Also like the book, the ending is ‘satisfying’ on some level, but still a sort of cliffhanger. The rebellion has only just begun. And while the movie illustrates growth through ‘fire’ and persevering inner strength, it doesn’t answer many of the questions it raises. In that way, it’s more beneficial for pointing out important issues (like the theme of true ‘safety’ vs. constant outward danger, and struggling awareness vs. uncaring oblivion) than for giving us set definitions and resolutions.”
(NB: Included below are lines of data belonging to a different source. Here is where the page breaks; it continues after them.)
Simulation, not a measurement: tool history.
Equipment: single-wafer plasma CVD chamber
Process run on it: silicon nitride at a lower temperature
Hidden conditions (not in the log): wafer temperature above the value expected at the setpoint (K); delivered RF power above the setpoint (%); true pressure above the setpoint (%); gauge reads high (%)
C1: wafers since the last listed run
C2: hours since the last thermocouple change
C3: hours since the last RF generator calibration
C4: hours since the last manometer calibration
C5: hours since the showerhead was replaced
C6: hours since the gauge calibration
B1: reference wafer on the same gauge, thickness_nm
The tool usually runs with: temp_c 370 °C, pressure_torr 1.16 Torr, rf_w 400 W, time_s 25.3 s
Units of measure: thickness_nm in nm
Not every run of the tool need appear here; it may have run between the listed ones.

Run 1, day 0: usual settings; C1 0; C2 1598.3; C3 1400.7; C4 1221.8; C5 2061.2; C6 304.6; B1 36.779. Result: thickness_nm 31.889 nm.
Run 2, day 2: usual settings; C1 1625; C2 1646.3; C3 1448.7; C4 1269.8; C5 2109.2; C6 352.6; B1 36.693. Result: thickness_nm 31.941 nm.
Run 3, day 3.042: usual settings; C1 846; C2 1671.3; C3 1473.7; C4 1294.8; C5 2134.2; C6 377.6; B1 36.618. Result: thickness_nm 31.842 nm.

I’d not thought of the story as she so eloquently describes but what an interesting way to look at it. Her opinions force me to look at the concept anew. I’m not sure that I agree this condemns evil or “corruption” but it certainly parallels an interesting thought about politics and our reality. The ensuing stories perhaps do (which I have not yet read) punish evil but The Hunger Games seems to care little for the good (little) guys glorifying the Capitol. The only reason the heroine, Katniss and her fellow tribute, Peeta are spared is for a purpose; the Capitol cannot afford to lose face and as such they were forced into allowing District 12 to return home.
Watching certain shows or films do leave me with a bad taste but I still don’t believe I’m giving approval to them. Am I contributing to their success? Absolutely. Does that mean the same thing? I don’t believe so. Should we demand more from our entertainment? Perhaps but I rarely feel as if it’s an insult to my intelligence after watching yet another scenario in which boy-meets-girl because the key is that I chose to watch the movie. No matter what, subconsciously, I “knew” that it not going to be anything different.
In specifically picking on The Hunger Games for its premise of corruption, perhaps what really “frightens” those of us who look beyond the “romanticism,” is how easily a country can slip away. Into a dictator like world in which we loose freedoms and our right of choice. And perhaps, what this troubling series does is confront us in ways entertainment never does. All to the discovery that it’s something we don’t like, which says a lot about the society we live is. One that is sadly, compliant.